My 50th

Tomorrow will be my 50th birthday. It’s kind of a startling statement to me. 50. I keep getting hit with the realization that I’ve been on this planet a pretty long time. Things that seem really recent like the 80s are a really long time ago for some folk. It is a really long time, and I’m not supposed to remember long ago. I’m the youngest in the room. I’m the one that doesn’t get references to The Shadow or Fibber Magee’s closet. Nowadays, I’m often the oldest in the room. I saw Star Trek when it first appeared on television. I remember the lunar landing. I remember so many assassinations; John, Robert, Martin and Malcolm.

When I was 3 I had no right to an education. Disabled women were regularly sterilized in ignorance and for their “own good”. Nobody heard of a curb cut. Later, doctors told me not to count on a long life. My parents, never expected me to go to high school or college. They thought I would stay with them until they died and then perhaps live out the rest of my life in a nursing home. After all, that’s where many people with disabilities ended up, they still do because of the lack of community-based attendant care. Yet I got through high school and even through college. I never managed a full-time job, but I’d like to think that my volunteer work has made the world a little better.

This year has been a rough one for me and for mine. Sickness has left me feeling fragile. I’m closer to the end of my life than the beginning and I’m hating it. I try to concentrate on the good stuff. All the people who love me and take care of me. All and wonderful people who make me a little part of their life as I make them part of mine. I never expected to make 50. I thought I’d made peace with that long ago. I was wrong.
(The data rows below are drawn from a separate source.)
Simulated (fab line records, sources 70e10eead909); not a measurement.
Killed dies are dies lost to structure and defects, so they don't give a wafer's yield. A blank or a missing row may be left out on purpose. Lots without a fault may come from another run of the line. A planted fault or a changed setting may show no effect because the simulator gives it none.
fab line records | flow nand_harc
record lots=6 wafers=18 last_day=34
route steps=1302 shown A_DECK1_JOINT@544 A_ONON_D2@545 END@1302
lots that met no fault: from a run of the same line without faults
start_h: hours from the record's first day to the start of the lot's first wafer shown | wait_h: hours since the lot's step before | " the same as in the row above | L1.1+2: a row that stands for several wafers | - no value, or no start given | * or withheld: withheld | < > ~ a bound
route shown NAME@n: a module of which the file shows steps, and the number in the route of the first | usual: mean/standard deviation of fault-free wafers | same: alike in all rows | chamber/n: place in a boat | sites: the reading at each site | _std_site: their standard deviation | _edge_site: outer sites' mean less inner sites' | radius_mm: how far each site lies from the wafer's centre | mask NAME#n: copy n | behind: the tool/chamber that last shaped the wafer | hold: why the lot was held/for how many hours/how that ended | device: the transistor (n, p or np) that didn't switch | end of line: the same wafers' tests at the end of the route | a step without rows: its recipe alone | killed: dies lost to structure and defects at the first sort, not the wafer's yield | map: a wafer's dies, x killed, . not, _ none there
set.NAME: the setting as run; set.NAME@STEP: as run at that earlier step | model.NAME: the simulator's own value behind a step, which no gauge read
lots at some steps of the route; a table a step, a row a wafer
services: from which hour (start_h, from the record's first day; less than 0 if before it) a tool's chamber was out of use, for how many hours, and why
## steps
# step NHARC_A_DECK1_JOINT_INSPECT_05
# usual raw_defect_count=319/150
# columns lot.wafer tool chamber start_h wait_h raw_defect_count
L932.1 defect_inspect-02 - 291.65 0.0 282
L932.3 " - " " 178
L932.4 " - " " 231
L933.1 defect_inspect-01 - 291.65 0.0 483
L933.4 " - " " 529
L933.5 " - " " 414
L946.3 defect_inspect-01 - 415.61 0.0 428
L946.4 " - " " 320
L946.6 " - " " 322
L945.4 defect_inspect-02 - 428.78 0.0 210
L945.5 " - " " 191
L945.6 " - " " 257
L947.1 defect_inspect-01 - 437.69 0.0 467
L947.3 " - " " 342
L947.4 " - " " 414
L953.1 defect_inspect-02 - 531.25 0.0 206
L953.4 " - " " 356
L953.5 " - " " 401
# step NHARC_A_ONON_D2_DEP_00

I hope I find someway to cope with what’s coming. I’d like to think that I have a little of that stubbornness I’m so proud of left to deal. I’ve said this many times in the last several months. This has been one of the hardest years of my life, but it is also the year that I realized how well loved I am. Carol, we’ve been together for longer than we’ve been with anyone. Thank you for this life we’ve made. Serene, thank you for this life we’ve made. And to the rest of you, my chosen family, my blood family and to all my friends: Thank you for the life we’ve made.